The conflict between India and Pakistan has been ongoing following India’s airstrikes on multiple locations in Pakistan, which India claimed were “terrorist camps.” This action was in response to a deadly attack on Hindu pilgrims in Indian Kashmir the previous month.

Pakistan has refuted its involvement in the attack, but both countries have engaged in cross-border firing, shelling, and aerial intrusions using drones and missiles. This exchange of fire has resulted in the deaths of nearly forty people so far.

The fighting is the deadliest since a limited conflict between the two countries in Kashmir’s Kargil region in 1999. India targeting cities in Pakistan’s mainland provinces outside Pakistani Kashmir is a first since their full-scale war in 1971.

The Indian army said Pakistani troops had resorted to “numerous ceasefire violations” along the countries’ de facto border in Kashmir, a region that is divided between them but claimed in full by both.

“The drone attacks were effectively repulsed and befitting reply was given to the CFVs (ceasefire violations),” the army said, adding all “nefarious designs” would be responded to with “force.”

Pakistan Information Minister Attaullah Tarar said the Indian army statement was “baseless and misleading”, and that Pakistan had not undertaken any “offensive actions” targeting areas within Indian Kashmir or beyond the country’s border.

Islamabad had earlier denied attacking Pathankot city in India’s Punjab state, Srinagar in the Kashmir valley, and Rajasthan state’s Jaisalmer, saying the accusations were “unfounded” and “politically motivated.”

SIRENS IN AMRITSAR

A “major infiltration bid” was “foiled” in Kashmir’s Samba region on Thursday night, India’s Border Security Force said, and heavy artillery shelling persisted in the Uri area on Friday, according to a security official who did not want to be named.

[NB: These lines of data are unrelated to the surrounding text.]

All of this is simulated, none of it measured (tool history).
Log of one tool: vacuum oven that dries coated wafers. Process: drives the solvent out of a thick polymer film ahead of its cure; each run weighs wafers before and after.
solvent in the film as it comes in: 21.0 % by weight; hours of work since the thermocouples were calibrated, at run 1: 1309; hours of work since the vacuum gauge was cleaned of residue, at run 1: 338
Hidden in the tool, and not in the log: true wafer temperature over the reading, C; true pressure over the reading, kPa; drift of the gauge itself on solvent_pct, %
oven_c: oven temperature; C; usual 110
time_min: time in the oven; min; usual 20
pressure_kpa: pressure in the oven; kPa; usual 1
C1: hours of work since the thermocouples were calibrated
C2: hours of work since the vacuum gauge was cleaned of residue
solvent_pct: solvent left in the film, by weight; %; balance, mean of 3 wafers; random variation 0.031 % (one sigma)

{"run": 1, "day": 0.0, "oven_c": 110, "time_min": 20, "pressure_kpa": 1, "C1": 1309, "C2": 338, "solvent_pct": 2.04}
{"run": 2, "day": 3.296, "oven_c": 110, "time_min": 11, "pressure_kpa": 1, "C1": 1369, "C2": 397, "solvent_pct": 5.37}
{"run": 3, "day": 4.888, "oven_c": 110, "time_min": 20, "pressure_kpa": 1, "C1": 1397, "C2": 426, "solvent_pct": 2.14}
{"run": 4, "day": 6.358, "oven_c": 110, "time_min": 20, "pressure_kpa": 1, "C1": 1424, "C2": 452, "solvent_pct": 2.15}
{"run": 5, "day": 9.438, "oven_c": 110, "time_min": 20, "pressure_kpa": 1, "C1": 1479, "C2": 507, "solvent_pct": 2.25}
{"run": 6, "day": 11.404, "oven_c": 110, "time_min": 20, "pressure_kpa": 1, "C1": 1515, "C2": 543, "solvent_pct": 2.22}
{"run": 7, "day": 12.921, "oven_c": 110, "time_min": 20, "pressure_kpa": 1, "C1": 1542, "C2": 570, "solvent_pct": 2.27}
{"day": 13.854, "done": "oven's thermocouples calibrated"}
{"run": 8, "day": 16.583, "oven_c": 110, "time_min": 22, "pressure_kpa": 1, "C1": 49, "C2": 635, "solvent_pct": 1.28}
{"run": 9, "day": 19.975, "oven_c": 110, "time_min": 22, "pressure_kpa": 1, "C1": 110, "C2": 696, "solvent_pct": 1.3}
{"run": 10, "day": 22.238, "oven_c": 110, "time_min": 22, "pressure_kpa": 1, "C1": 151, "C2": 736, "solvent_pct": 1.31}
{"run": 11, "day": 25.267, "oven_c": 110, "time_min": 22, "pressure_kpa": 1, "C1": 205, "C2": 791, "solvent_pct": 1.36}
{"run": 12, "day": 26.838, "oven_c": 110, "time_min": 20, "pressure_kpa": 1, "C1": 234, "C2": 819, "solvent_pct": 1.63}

“Several houses caught fire and were damaged in the shelling in the Uri sector…one woman was killed and three people were injured in overnight shelling,” the official said.

Sirens blared for more than two hours on Friday in India’s border city of Amritsar, which houses the Golden Temple revered by Sikhs, and residents were asked to remain indoors.

Hotels reported a sharp fall in occupancy as tourists fled the city by road since the airport was closed.

“We really wanted to stay but the loud sounds, sirens, and blackouts are giving us sleepless nights. Our families back home are worried for us so we have booked a cab and are leaving,” said a British national who did not want to be named.

Other border areas also took precautionary measures on Friday, including Bhuj in Gujarat, where authorities said tourist buses had been kept on standby to evacuate residents near the Pakistan border.

Schools and coaching centres were closed in the desert state of Rajasthan’s Bikaner region, and residents near the Pakistan border said they were asked to move further away and consider moving in with relatives or using accommodation arranged by the government.

Ansab, a student at the Sher-e-Kashmir University of Agriculture, Science and Technology in Jammu city, which was among the places where blasts were heard overnight, said the explosions were “more violent and louder” around 4 a.m. (2230 GMT Thursday).

“For two to three minutes it became very loud, windows started shaking as if they will break,” she said, adding the air was “smoggy” later – a mixture of smoke and fog.

World powers from the US to China have urged the two countries to calm tensions, and US Vice President JD Vance on Thursday reiterated the call for de-escalation.

“We want this thing to de-escalate as quickly as possible. We can’t control these countries, though,” he said in an interview on Fox News show “The Story with Martha MacCallum.”

The relationship between Hindu-majority India and Islamic Pakistan has been fraught with tension since they became separate countries after attaining independence from colonial British rule in 1947.

Kashmir, a Muslim-majority region, has been at the heart of the hostility and they have fought two of their three wars over the region.